Evaluation metrics for Clustering

Metric Description Look for
Average Distance Average of the distance between data points and the center of their assigned cluster. The average distance is a measure of proximity of the data points to cluster centroids. It's a measure of how 'tight' the cluster is. Values closer to 0 are better. The closer to zero the average distance is, the more clustered the data is. Note though, that this metric will decrease if the number of clusters is increased, and in the extreme case (where each distinct data point is its own cluster) it will be equal to zero.
Davies Bouldin Index The average ratio of within-cluster distances to between-cluster distances. The tighter the cluster, and the further apart the clusters are, the lower this value is. Values closer to 0 are better. Clusters that are farther apart and less dispersed will result in a better score.
Normalized Mutual Information Can be used when the training data used to train the clustering model also comes with ground truth labels (that is, supervised clustering). The Normalized Mutual Information metric measures whether similar data points get assigned to the same cluster and disparate data points get assigned to different clusters. Normalized mutual information is a value between 0 and 1. Values closer to 1 are better.

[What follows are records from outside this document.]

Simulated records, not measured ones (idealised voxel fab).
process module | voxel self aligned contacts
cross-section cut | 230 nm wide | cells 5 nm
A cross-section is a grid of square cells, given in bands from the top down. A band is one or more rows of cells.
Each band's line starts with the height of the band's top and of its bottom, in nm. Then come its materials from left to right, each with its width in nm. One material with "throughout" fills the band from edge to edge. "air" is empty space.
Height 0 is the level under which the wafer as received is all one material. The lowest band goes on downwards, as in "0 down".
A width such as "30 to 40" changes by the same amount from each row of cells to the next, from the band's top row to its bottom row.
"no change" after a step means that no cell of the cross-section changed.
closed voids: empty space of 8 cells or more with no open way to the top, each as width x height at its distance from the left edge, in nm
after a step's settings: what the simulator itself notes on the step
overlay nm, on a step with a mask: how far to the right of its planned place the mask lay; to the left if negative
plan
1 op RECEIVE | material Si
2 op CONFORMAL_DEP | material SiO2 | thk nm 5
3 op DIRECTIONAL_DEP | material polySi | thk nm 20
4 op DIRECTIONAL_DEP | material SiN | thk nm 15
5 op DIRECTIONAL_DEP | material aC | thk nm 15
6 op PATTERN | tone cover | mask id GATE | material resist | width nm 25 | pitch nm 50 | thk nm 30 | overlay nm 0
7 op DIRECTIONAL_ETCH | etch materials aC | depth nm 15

Evaluation metrics for Ranking

Metric Description Look for
Discounted Cumulative Gains Discounted cumulative gain (DCG) is a measure of ranking quality. It is derived from two assumptions. One: Highly relevant items are more useful when appearing higher in ranking order. Two: Usefulness tracks relevance that is, the higher the relevance, the more useful an item. Discounted cumulative gain is calculated for a particular position in the ranking order. It sums the relevance grading divided by the logarithm of the ranking index up to the position of interest. It is calculated using $\sum_{i=0}^{p} \frac {rel_i} {\log_{e}{i+1}}$ Relevance gradings are provided to a ranking training algorithm as ground truth labels. One DCG value is provided for each position in the ranking table, hence the name Discounted Cumulative Gains. Higher values are better.
Normalized Discounted Cumulative Gains Normalizing DCG allows the metric to be compared for ranking lists of different lengths. Values closer to 1 are better.

Evaluation metrics for Anomaly Detection

Metric Description Look for
Area Under ROC Curve Area under the receiver operator curve measures how well the model separates anomalous and usual data points. Values closer to 1 are better. Only values greater than 0.5 demonstrate effectiveness of the model. Values of 0.5 or below indicate that the model is no better than randomly allocating the inputs to anomalous and usual categories.
Detection Rate At False Positive Count Detection rate at false positive count is the ratio of the number of correctly identified anomalies to the total number of anomalies in a test set, indexed by each false positive. That is, there is a value for detection rate at false positive count for each false positive item. Values closer to 1 are better. If there are no false positives, then this value is 1.

Evaluation metrics for sentence similarity

Metric Description Look for
Pearson Correlation Pearson correlation, also known as correlation coefficient, measures the dependence or relationship between two sets of data. Absolute values closer to 1 are most similar. This metric ranges from -1 to 1. An absolute value of 1 implies that the datasets are identical. A value of 0 implies there is no relationship between the two sets of data.